242 So. 3d 31
Miss.2018Background
- On Aug. 6, 2015 MBN agents acted on an anonymous tip of drug sales at a residence on/near Martin Luther King Dr. with a chiminea; multiple agents responded and found six men outside, including John Cole.
- Agents observed one man hide something under his shirt; that man produced a marijuana joint and more marijuana was found nearby; a second man produced marijuana in a bottle and a third (Williams) had marijuana and a pistol.
- After these discoveries, agents decided to frisk the group for weapons; as officers moved toward Cole he stood and fled, discarding a white towel; officers heard metallic clinking and later found a revolver and marijuana near the towel in the street.
- Cole was captured, Mirandized at jail, allegedly made an unrecorded statement admitting sales and firearm purchase, but he disputed making the admissions at the suppression hearing.

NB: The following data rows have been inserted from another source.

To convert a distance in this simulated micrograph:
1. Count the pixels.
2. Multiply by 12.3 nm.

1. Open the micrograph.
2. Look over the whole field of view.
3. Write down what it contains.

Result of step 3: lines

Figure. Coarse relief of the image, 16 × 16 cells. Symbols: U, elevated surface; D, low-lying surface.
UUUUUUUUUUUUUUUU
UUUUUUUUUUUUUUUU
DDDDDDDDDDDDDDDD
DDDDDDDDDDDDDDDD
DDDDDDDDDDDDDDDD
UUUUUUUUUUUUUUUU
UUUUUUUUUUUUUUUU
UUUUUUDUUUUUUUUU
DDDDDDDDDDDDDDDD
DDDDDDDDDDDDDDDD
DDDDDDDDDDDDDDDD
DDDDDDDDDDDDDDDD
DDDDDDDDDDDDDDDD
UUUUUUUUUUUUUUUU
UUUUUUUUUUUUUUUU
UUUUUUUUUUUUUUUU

- Cole moved to suppress the firearm, marijuana, and his alleged statements; the trial court denied suppression, a jury convicted Cole of possession with intent to distribute (<30g) and felon in possession, and he was sentenced as a habitual offender.
Issues
| Issue | Cole's Argument | State's Argument | Held |
|---|---|---|---|
| Lawfulness of investigatory stop (reasonable suspicion) | Anonymous tip and presence do not justify detaining Cole or frisking him; agents lacked basis to stop him | Tip corroborated by agents’ on-scene observations (location, group, one person hiding contraband); personal observations provided reasonable suspicion | Stop lawful: anonymous tip plus agents’ independent observation of a person concealing contraband gave specific, articulable grounds under Terry |
| Whether Cole was "seized" before fleeing and whether detention exceeded Terry scope | Agents’ questioning converted encounter into an unlawful seizure of all group members; frisk and detention of Cole exceeded scope | Initial detention of group for narcotics investigation was lawful; discovery of drugs on multiple persons and a gun justified detention and weapons frisk of Cole | Cole was temporarily detained (not under arrest) but detention was lawful and within Terry’s scope; frisk for weapons was justified |
| Effect of Cole’s unprovoked flight on probable cause | Flight does not by itself create probable cause; evidence after flight should be suppressed (citing Carr) | Unprovoked flight during a lawful Terry stop furnished further reasonable suspicion and, together with flight, gave probable cause to arrest; abandoned items are admissible | Flight provided additional justification; officers had probable cause to arrest after pursuit; Carr distinguished as inapplicable |
| Admissibility of items found (towel with gun/marijuana in street and marijuana on person) | Items found after pursuit were fruit of unlawful detention/arrest; should be suppressed | Items were abandoned during flight (no expectation of privacy) and additional marijuana found after lawful arrest was admissible as search incident to arrest | Items abandoned in street were admissible (Hodari/Harper abandonment rule); marijuana on person admissible as search incident to lawful arrest |
Key Cases Cited
- Terry v. Ohio, 392 U.S. 1 (1968) (establishes investigatory stop and limited frisk for weapons when officer has reasonable suspicion)
- Hodari D. v. United States, 499 U.S. 621 (1991) (abandoned or discarded items during flight are not the product of a seizure)
- Miranda v. Arizona, 384 U.S. 436 (1966) (custodial warnings required before admitting statements)
- Illinois v. Wardlow, 528 U.S. 119 (2000) (unprovoked flight in high-crime area is relevant to reasonable suspicion)
- Alabama v. White, 496 U.S. 325 (1990) (anonymous tip may support reasonable suspicion when corroborated)
- Florida v. J.L., 529 U.S. 266 (2000) (anonymous tip alone usually lacks indicia of reliability)
- Riley v. California, 573 U.S. 373 (2014) (search incident to arrest principle and its limits)
- Cooper v. State, 145 So. 3d 1164 (Miss. 2014) (addressing anonymous-tip corroboration and reasonable suspicion)
- Eaddy v. State, 63 So. 3d 1209 (Miss. 2011) (Fourth Amendment standards for investigatory stops)
- Dies v. State, 926 So. 2d 910 (Miss. 2006) (flight from a Terry stop can supply probable cause to arrest)
- Harper v. State, 635 So. 2d 864 (Miss. 1994) (abandoned contraband during flight not fruit of an unlawful seizure)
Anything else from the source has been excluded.